One of the quiet and intimate delights of Moscow is the plethora of literary and memorial museums where Russia's writers, artists, scholars and scientists once lived and worked. Often preserved exactly as they were 100 or more years ago, with all their illustrious owners' possessions, they are curated – if such a cold word can be used to describe this loving care – by another of Russia's treasures: older, well-educated and well-spoken museum guides. They will happily spend an hour telling you about the daily lives of Alexander Pushkin, Marina Tsvetayeva or Anton Chekhov, quoting from their works, sharing a bit of gossip about naughty children or unfaithful spouses, and bringing to life Moscow's intellectual and artistic past.
One such museum is the Alexei Tolstoy Apartment Museum, located in what were once the servants' quarters of the magnificent Art Nouveau mansion built for the banker Stepan Ryabushinsky in 1900 (where the writer Maxim Gorky lived from 1931 to 1936).
Count Alexei Tolstoy, who was related to both Leo Tolstoy and Ivan Turgenev, emigrated after the Revolution but returned to Soviet Russia in 1923 to make a brilliant career as a popular novelist and playwright. He is known for "Aelita" (the first science fiction novel written in Russia), children's books and historical fiction, especially his trilogy about Peter the Great, which virtually every Soviet schoolchild read.
When the so-called "red count" returned from exile, he filled his apartments with antique furniture and paintings found in commission shops, at what the museum curators call "palace sales" (imagine a garage sale at the palace of the Grand Duke) and in warehouses full of expropriated imperial booty. As the museum guides point out, "He was a count -- he had exquisite taste." The result of his scavenging is an elegant, eclectic mix of art and furnishings that will delight antique lovers, such as Wedgwood china decorated in unusual orange-red and electric blue designs that Tolstoy bought to match an 18th-century silk paisley tablecloth; chairs that once belonged to Tsar Paul I from the Engineer's Castle in St. Petersburg; and extraordinary art dating from the 16th century, including a painting of the temptation of St. Anthony, believed to be by Hieronymus Bosch, that once -- as legend has it -- graced the walls of Pushkin's family home in Mikhailovskoye.
Tolstoy lived here from 1941 until his death in 1945, but the thread from the past held fast for decades: His widow lived in the apartment until 1982, and another relative lived in the apartment next door until just a few months ago. Perhaps because of the family's continued presence, the apartment still feels lived in, despite the current clutter of furniture and objects from Tolstoy's study, which is under reconstruction.
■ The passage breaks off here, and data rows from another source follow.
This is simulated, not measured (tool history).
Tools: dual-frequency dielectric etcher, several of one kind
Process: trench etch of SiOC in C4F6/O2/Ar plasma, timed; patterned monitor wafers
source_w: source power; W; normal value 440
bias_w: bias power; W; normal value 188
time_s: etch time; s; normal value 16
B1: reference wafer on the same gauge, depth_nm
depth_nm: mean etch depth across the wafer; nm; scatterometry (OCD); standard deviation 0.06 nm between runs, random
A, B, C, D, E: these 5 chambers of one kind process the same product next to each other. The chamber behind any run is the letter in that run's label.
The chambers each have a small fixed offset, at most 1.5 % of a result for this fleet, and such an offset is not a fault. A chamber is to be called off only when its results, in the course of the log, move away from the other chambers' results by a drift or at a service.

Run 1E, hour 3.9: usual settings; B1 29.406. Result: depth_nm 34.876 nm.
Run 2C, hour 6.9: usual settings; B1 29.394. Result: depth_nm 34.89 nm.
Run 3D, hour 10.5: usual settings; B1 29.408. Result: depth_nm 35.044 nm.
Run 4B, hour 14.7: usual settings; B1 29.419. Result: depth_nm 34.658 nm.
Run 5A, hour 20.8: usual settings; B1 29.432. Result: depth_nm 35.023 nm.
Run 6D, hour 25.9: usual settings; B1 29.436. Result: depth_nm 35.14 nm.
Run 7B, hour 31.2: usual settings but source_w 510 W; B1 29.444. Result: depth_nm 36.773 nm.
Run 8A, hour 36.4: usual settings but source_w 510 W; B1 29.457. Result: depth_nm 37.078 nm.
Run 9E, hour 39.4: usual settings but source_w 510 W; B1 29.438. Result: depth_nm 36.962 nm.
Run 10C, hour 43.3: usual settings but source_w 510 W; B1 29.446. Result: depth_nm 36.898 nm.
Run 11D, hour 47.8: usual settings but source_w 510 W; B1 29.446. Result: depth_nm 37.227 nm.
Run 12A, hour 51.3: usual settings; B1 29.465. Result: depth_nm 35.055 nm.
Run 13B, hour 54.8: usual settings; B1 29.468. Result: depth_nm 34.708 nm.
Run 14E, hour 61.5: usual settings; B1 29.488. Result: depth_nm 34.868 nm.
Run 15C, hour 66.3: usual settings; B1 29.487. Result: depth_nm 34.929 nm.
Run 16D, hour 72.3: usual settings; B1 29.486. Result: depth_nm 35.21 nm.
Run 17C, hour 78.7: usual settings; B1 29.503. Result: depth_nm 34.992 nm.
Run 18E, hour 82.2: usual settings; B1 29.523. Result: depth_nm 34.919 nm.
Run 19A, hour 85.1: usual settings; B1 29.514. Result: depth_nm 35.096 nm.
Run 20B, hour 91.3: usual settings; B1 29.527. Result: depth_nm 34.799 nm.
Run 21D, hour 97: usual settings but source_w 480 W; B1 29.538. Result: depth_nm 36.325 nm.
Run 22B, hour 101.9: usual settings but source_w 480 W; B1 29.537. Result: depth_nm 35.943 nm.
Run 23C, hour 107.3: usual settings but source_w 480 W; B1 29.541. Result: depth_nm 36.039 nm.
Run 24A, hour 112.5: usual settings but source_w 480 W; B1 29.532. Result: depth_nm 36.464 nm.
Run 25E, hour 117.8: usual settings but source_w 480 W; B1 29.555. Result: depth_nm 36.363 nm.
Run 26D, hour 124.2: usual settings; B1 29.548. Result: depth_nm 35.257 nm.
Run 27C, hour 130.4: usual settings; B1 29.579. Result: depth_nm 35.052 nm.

The museum has yet another delight: It is the venue for the Amadeus Musical Theater, which holds concerts in a small, columned hall decorated with part of Tolstoy's art collection. The theater, founded in 1996 by a group of enthusiasts eager to stage some of Mozart's lesser-known works, has performed in several of Moscow's palace halls, such as the Ostankino Estate Theater and the Sheremetev mansion on Sukharevskaya Ploshchad. Now led by artistic director Oleg Mitrofanov, the theater has found a new home among Tolstoy's treasures. Their 10th season opens on Wednesday with works by Johannes Brahms and Edvard Grieg. The highlight of the season's performances is Mozart's "The Magic Flute," scheduled for early September.